Linux Kernel 5.5 Will Not Fix The Frequent Intel GPU Hangs In Recent Kernels
Linux users running machines with Intel integrated graphics have been struggling with frequent system hangs and other problems caused by a buggy i915 kernel module for Intel iGPUs for quite some time. 5.3 series kernels went from being completely useless to problematic as of 5.3.14 while 5.4 series kernels remain utterly broken. Several fixes attempting solve some of the more common problems with Intel graphics chips have been merged into the Linux Kernel mainline git tree the last few days. Problems with frequent hangs remain and it looks like Linux Kernel 5.5 will be as problematic as previous kernels for those using Intel integrated graphics.

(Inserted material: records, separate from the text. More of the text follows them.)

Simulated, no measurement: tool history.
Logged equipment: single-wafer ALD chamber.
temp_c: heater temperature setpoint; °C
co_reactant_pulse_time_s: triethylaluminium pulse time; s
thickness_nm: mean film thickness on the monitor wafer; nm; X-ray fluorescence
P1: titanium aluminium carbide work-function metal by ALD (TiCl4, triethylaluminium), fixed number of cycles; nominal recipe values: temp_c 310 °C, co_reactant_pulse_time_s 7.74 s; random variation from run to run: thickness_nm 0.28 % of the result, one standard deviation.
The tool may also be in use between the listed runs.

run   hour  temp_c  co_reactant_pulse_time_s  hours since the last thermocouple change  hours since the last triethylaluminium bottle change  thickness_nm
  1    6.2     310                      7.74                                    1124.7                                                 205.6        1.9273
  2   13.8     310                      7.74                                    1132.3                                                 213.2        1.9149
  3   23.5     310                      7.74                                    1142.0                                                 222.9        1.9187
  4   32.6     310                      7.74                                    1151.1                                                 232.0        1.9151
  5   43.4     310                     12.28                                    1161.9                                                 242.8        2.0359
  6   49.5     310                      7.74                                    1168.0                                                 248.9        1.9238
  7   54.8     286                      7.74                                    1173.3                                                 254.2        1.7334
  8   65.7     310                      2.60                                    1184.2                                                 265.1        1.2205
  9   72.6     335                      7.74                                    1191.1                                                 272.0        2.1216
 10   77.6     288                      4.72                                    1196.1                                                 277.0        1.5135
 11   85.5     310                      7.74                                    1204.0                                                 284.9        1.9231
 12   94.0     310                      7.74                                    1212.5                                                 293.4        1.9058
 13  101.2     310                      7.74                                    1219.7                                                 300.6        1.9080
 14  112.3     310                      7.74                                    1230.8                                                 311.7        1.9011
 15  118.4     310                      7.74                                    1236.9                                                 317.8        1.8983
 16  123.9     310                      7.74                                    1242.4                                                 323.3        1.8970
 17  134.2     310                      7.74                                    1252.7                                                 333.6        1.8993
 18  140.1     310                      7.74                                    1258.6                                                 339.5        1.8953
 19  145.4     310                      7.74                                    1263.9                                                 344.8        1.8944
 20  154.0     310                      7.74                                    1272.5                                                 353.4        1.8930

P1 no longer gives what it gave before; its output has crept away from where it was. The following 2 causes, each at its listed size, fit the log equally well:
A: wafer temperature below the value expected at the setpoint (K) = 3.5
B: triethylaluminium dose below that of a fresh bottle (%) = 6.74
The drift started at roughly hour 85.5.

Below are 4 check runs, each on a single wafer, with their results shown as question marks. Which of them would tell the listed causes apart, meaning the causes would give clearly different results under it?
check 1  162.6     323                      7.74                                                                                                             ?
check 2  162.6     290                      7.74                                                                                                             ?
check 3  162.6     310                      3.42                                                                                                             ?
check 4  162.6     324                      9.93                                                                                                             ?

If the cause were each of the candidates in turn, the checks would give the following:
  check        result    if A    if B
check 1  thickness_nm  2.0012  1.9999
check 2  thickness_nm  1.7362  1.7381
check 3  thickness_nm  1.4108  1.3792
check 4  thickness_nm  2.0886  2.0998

written by 林慧 (Wai Lin) 2020-01-12 - last edited 2020-12-05. © CC BY
Intel DG1 dedicated graphics card prototype launched at CES 2020.
The freedesktop issue tracker for Intel graphics is riddled with complaints from an increasing amount of frustrated users who experience GPU hangs and total system freezes due to bugs in the i915 kernel driver for Intel graphics chips. The woes begun with kernel 5.1 and they have only gotten worse, not better, with each new 5.x series kernel release. One of the more scandalous bugs where the i915 would drop writes to pages it did not own was fixed in kernel 5.3.14 but other problems remain in 5.3-series kernels and new ones were introduced in 5.4 series kernels.
The bug reports are piling up:
- hsw iommu i915 0000:00:02.0: GPU HANG: ecode 7:0:0x00000000, hang on rcs0 (446)
- GPU hangs and screen became full random colors for small period of time (962) (kernel 5.4.10)
- GPU hang on transition to idle (673) (5.3.13-5.4.10)
- GPU HANG: ecode 7:1:0xfffffffe, in Xwayland [2363, hang on rcs0 (755)] (5.3, 5.4)
- NULL pointer dereference in i915_active_acquire since Linux 5.4 (827)
There has been dozens and dozens of other bug reports filed. Most of those have been closed as being duplicate of bug #673 with little to no effort to clarify if they are related or just exhibit the same kinds of hangs and problems.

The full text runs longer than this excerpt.